The NAACP has filed a federal complaint against Gov. Larry Hogan for cancelling the proposed Red Line rail project, which would have connected the east and west sides of Baltimore.
In the complaint, the NAACP and other civil rights groups say the proposed rail system would have connected the predominately African-American communities of east and west Baltimore, giving residents access to jobs and other opportunities.
Hogan canceled the $3 billion plan this summer, claiming the state couldn't afford it. He then rerouted funds already received for the Red Line into highway and transportation projects outside of the city.
According to the complaint filed Tuesday, this act directly impacts African-American residents and violates the Civil Rights Act of 1964, which "prohibits state agencies that engage in discrimination from receiving federal funds," as stated in the complaint.

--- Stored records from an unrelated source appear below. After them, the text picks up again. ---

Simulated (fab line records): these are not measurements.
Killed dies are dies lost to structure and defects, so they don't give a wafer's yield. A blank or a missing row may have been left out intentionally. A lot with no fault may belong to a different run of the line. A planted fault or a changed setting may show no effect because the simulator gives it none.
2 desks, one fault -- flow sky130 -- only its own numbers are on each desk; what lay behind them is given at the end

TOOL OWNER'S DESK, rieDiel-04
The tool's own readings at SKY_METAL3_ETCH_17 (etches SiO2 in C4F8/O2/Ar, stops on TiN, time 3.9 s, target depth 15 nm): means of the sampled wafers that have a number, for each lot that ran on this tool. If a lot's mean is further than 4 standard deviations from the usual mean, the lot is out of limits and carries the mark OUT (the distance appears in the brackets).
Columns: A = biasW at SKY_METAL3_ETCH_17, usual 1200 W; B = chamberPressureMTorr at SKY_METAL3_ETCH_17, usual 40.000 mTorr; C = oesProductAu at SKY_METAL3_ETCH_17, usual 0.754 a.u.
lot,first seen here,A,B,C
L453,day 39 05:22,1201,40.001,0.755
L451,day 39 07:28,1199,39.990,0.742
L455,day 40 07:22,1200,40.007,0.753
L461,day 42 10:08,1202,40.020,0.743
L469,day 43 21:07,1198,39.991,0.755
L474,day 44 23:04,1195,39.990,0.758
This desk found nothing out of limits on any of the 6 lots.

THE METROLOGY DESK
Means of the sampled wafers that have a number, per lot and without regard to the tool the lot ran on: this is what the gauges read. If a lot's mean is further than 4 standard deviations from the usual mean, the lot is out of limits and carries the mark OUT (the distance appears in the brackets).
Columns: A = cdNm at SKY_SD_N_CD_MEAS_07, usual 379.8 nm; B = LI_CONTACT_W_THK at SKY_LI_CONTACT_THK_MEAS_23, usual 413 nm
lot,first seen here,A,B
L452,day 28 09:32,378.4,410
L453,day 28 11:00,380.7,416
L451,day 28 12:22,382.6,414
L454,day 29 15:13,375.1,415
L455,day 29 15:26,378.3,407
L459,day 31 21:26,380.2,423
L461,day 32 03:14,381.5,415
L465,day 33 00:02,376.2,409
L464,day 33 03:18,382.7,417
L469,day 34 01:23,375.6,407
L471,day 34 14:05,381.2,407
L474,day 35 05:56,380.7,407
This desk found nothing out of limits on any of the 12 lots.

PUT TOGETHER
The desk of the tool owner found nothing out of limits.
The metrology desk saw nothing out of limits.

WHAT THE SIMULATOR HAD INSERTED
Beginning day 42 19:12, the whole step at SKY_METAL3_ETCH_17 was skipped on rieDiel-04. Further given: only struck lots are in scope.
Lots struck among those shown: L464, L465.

"Shifting resources from public transit in Baltimore to highways and bridges outside of the city has a discriminatory impact on African-American residents.” said Sherrilyn Ifill, President & Director-Counsel of the NAACP Legal Defense and Educational Fund. “Baltimore residents rely on public transportation to travel to work and school. The Governor has not offered an appropriate alternative to ease public transit woes in Baltimore.”
Two months ago, Gov. Hogan introduced his Red Line replacement plan, known as Baltimore Link. He says this new plan will revamp Baltimore's bus and train system with new routes and new technology, costing $135 million.
The NAACP's complaint urges the Department of Transportation to investigate the state’s decision to cancel the Red Line as a violation of federal law.